Bubbakoo’s Burritos works closely with its employees, customers, and neighbors to foster a community where people work, eat, and gather as a family. 

“It’s a concept Paul and I have honed as a team, for more than a decade,” said co-founder Bill Hart a native of Albany, New York.

The atmosphere is like that of a beach, with a hut where the food is prepared being the focal point of the restaurant.  Avocado-green walls, a blue ceiling to represent the sky, sand colored tiles on the floor, along with streaming videos of beach scenes all add to the ambience. 

“It was conceived to give one the feeling of being at the beach, said Altero. “But it is not just for the younger people and the skaters and surfers, it is a place for the whole family.  Everyone in the family enjoys the beach.”

Bill Hart handles the operational end of the business. Capitalizing on his culinary training and 15 years of restaurant experience he has played a critical role in the destiny of Bubbakoo’s Burritos. Bill developed his love and passion for food from his grandfather. Hart believes the success of Bubbakoo’s Burritos can be attributed to a combination of food, setting, and service.

“Our signature dishes,” said Hart, “include the Chiwawa, a seasoned rice ball stuffed with cheese and topped with chicken, beef, pork, shrimp, or vegetables; and El Hefe, a monster-sized dish whose diners are photographed for the restaurant’s wall of fame.”  

Bubbakoo’s boasts fresh ingredients and no waiting for your food to be prepared.

“We’re set up to mimic the subway shops,” Hart said. “The customer takes part in how the food is prepared.  Standing in front of the counter they move along with the person preparing the food behind the counter, directing the preparer in what ingredients to use.  By the time the customer is ready to pay, the food is finished.”

Hart said, customers appreciate the consistent, “order as you go” experience at Bubbakoo’s. Specific requests make a meal unique, and they’re encouraged by the knowledgeable staff. 

There is even a chart in the restaurant with instructions on how to eat a burrito.

Altero and Hart admit that it was risky opening a new restaurant in such a light economy. 

“It hasn’t been easy,” Altero said, “but we’re thrilled with the response of the communities to our restaurants.  It’s because of our customers that we’ve been able expand Bubbakoo’s, in the current economy, without losing sight of our brand.”

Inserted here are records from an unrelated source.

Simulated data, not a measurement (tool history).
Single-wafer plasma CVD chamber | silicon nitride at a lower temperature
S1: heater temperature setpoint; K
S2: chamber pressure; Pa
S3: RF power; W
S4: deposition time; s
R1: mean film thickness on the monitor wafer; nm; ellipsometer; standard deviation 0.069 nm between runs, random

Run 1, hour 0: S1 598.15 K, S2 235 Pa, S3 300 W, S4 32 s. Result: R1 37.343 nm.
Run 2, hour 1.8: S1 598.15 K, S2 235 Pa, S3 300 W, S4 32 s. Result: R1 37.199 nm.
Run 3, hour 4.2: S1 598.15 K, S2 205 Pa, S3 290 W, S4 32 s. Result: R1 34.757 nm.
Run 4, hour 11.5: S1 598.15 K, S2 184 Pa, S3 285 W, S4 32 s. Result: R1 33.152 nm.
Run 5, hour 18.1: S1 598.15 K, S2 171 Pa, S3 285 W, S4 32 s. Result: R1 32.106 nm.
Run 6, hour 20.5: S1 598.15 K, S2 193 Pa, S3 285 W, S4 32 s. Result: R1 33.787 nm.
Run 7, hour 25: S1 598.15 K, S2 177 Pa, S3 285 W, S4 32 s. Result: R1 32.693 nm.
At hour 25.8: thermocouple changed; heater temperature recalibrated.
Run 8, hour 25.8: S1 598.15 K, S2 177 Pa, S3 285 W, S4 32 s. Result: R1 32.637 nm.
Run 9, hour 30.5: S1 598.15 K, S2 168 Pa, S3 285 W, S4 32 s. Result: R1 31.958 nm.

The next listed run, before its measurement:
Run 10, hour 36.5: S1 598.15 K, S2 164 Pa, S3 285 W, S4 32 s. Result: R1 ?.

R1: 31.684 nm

Altero believes that they are the fastest growing burrito concept restaurant, locally, with four restaurants in three years and slotting for more to come.

Altero’s and Hart’s advice to those seeking to open a new business is five-fold.

“Make sure you get your experience first,” Altero said.  “Make the mistakes on someone else’s dime.” 

Altero has 25 years of restaurant experience. Over the past 18 years, he’s held restaurant management positions at national corporations.  He and Hart worked together at Johnny Rockets.

“There we were exposed to every type of relationship in the business, all geographies, franchising, etc.,” said Altero.

“And we have experience working together,” said Hart.  “Paul was my boss.  It was a mentorship turned to a friendship turned to a partnership.”

“Go into it with a lot of experience,” Altero added.

“Secondly,” Altero said.  “You have to have super people.  And, you have to be passionate about the people who work for you.  We try to develop our people, promote from within.  We’ve had 16-year-olds who started with us and three years later at 19 they are running one of the restaurants.”

“Thirdly, the food has to be great,” Hart said.  “The quality has to be awesome, and consistent.  It has to be right—fresh and handled safely.”

“Fourth, you have to offer value,” said Altero.  “We’ve nothing on our menu over $10, except the El Hefe, which is actually a contest more than anything else. And, we have pretty good specials for students and seniors at only $5.”

“And,” added Hart, “You have to have good portions, good taste. The customer has to feel satiated, full for the price.”

“Lastly,” Hart said.  “You have to work.  You have to have a passion for the business.  You have to live it—believe in it.”